|Canadian Leopard C1s in 1/100 scale for "Team Yankee"|
My pent-up interest in Cold War armour has been well and truly unleashed in this edition of the AHPC! I haven't painted this many 15mm tanks in several years, and it has been a lot of fun so far. I love tanks! After a couple of weeks of working up my West German Bundeswehr forces, we turn today to another NATO member - my home team, the Canadians!
During most of the Cold War, and particularly the mid-80s period envisioned by the game "Team Yankee", Canada's contribution to the forward-deployed land defences of West Germany was the 4th Canadian Mechanized Brigade Group. They were based in the Central Front zone and were intended to act as a reserve for the US VII Corps or German II Corps. While the 4th CMBG was mostly a mechanized formation, with stout infantry of the Royal Canadian Regiment and the "Vandoos" trooping around in M113 APCs, the cutting edge were the Leopard C1s of the Royal Canadian Dragoons.
|Leopard C1 troop - 1/100 models from "Armies Army"|
|Armies Army models - showing the lovely casting of the low-light TV system over the mantlet, and the FN MAG on the cupola|
And while I'm not much of a rivet-counter (or so I like to believe, at least), I still get bugged by little details, small things here and there that still stand out on even small model. Get them right, and bang, it all "looks" right! Get them wrong and it's...well, it's OK...but it just bugs me...
Should either of these things really matter on a 1/100 scale model of a tank? Well, no...but...yes! What is wrong with me? I'm such a DORK.
|Another view of the PSC models...the targeting camera is not as detail as it is on the Armies Army model, but still great and well done to PSC for thinking of those sorts of "little things"...|
There are nine tanks in the photos here - three are from the Plastic Soldier Company, and the balance are from Armies Army. The Plastic Soldier Company models are a treat to assemble, and they have options for the little targeting camera on the mantlet to suit the Canadian variant, which is just great for a nutter like me! Only downside if the cupola MG is still the German MG3, and that is the only option on the sprue. I worked around that by swapping in some FN MAGs from a pack of Peter Pig 1/100 IDF Centurion Shots that I haven't painted yet (long-abandoned Lebanon project - don't ask).
The Armies Army vehicles are a mix of resin and metal parts. I love that the Armies Army variant comes with all of the proper accessories - the FN MAG for the cupola, a well-sculpted thermal jacket on the main gun barrel, etc. PLUS he sells you tons of stowage, something I will add more on later. But they are slightly trickier to assemble - you don't get the razor-sharp precision you do with the plastic kits from PSC. With the treads in particular there were a few challenges...but in all, the Armies Army effort is just so cool because it is so utterly complete - well aligned to the mind of a wargaming nutter like me!
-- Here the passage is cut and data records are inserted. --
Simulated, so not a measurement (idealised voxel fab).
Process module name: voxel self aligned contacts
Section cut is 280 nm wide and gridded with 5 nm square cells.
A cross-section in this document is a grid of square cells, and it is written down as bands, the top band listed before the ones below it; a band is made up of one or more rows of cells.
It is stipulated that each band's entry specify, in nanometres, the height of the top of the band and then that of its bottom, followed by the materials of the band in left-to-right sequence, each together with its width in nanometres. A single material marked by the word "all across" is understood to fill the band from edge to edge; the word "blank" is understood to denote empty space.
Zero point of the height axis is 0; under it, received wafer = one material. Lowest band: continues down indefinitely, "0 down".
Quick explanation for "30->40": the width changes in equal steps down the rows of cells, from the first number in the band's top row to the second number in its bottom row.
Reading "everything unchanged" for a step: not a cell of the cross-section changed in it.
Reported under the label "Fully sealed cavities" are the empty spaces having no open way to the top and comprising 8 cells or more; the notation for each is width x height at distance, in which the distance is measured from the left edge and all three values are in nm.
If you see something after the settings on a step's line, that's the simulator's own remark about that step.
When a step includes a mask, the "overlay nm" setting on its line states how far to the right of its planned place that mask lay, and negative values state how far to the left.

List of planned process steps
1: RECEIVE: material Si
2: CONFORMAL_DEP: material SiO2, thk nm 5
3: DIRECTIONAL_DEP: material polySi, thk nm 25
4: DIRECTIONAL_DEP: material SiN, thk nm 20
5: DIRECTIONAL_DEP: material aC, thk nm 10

AND, major bonus, you can get DECALS! Yes, the little things that really finish off the models! The downside is that, other than the maple leaf on the turret, the decals are hard to see, as they are small and the black stencils don't show well on the green. Or, they might show in the photos if I ever purchase a light box - but, if you ever see me buying one of those, you'll know I have finally painted every single figure and model I ever want to paint and have moved on to less important things...but anyway...
|Ready to roll out against the Warsaw Pact, eh?|
It's just as good that most of the symbols don't show up too much...the Canadian forces used a series of call signs, numbers, letters and symbols on their vehicles that would leave ancient Byzantine commanders asking "Are you sure? Seems a touch complicated..." Mostly I just wanted to be sure the Maple Leaf showed up on the tabletop - and it does! One of the tanks you see here does have larger decals than the others - these are from a 1/87 scale decal sheet, while the rest are from Armies Army 1/100 decals. I reason the one with the larger decals is just an extreme patriot of some sort, and I'll use it as a Squadron commander or something.
And so, we have a couple of troops from the Royal Canadian Dragoons ready for action on the gaming table tonight! As newly-painted models, what could go wrong?
Keen to try any of these models yourself? I would say "go nuts" with either provider, but to further confuse things (so appropriate for a post about Leopard 1s and Canadians), Plastic Soldier Company appears to have acquired Armies Army...while all involved are excellent folks to deal with, I'm not precisely sure what plans PSC will have for the Armies Army Leopard models. But I do recommend BOTH products.
Furthermore, Battlefront itself has hinted at providing figures for Canadians later this year, part of a rules expansion to be called "Free Nations" or something similar...but if you are like me, and you don't like waiting, go visit PSC right now!
Enough blather! Bottom line, nine 15mm vehicles painted here, should be good for another 54 points or so. With that, I'm off for a little bit! All the best to the Challengers, keep the great submissions rolling in, it's all very inspiring.
I love it! Your commentary on what you did and didn't like really made me chuckle. I don't think anybody reading this will be unfamiliar with the process of things feeling "not right". I hope you also went through the "talking yourself into the fact that nobody will notice and therefore it'll be alright" even though you know you'll never be happy with it and so changing your mind the next day? And I like how you nonchalantly mention that you just happened to have exactly the right MG in another pack lying on the shelves of holding ;)
I like the highlighting you've done on these, dark green can be such a bear to highlight without looking cartoony and I think this is just right. The usual excellent basing work and the decals really work to make them "fit" on the tabletop.
As ever, a pleasure to see the story behind the painting and 54 points winging their way to you over the interweb.